A new United Nations peacebuilding office opened in Sierra Leone today to assist in the continued recovery following the civil war that wracked the West African country during much of the 1990s.
The UN Integrated Peacebuilding Office in Sierra Leone (UNIPSIL), mandated by the Security Council in August to replace the UN political office known as UNIOSIL, is the latest in a series of UN missions over the past 10 years that have helped the country get back on its feet.
UNIPSIL will provide political support to national and local efforts for identifying and resolving tensions and threats of potential conflict, whatever the source and will coordinate the work of all UN funds, agencies and programmes.
It will also monitor and promote human rights, democratic institutions and the rule of law, including efforts to counter trans-national organized crime and drug trafficking.

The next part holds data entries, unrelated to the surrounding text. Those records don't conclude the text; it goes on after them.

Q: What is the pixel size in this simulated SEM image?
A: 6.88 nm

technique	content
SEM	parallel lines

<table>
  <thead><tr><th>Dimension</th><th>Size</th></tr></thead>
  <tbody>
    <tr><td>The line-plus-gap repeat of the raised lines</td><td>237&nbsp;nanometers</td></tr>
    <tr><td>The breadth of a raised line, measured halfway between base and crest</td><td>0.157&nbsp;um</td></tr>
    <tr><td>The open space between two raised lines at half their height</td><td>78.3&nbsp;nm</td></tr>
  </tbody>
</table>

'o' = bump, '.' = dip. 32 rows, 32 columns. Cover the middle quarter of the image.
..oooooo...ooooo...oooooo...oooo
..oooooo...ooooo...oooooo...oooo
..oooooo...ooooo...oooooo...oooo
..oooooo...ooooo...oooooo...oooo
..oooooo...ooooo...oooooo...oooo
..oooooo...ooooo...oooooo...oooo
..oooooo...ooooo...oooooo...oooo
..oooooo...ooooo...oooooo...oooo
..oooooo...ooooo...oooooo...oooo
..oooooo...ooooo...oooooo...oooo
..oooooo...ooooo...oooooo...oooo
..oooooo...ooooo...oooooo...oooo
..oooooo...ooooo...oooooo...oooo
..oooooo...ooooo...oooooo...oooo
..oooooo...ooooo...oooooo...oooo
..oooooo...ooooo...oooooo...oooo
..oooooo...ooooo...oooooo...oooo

With a staff of about 70, the new office will work on consolidating good governance reforms, with a special focus on anti-corruption instruments such as the Anti-Corruption Commission. It will support decentralization and review the country’s 1991 constitution as well as the enactment of relevant legislation.
UNIPSIL will closely coordinate its work with the UN Peacebuilding Commission, which is already active in the country.
Sierra Leone is one of the first two countries, along with Burundi, to receive support from the Commission, which was established in 2005 to help post-conflict countries determine the priority areas for rebuilding out of the vast array of challenges they face.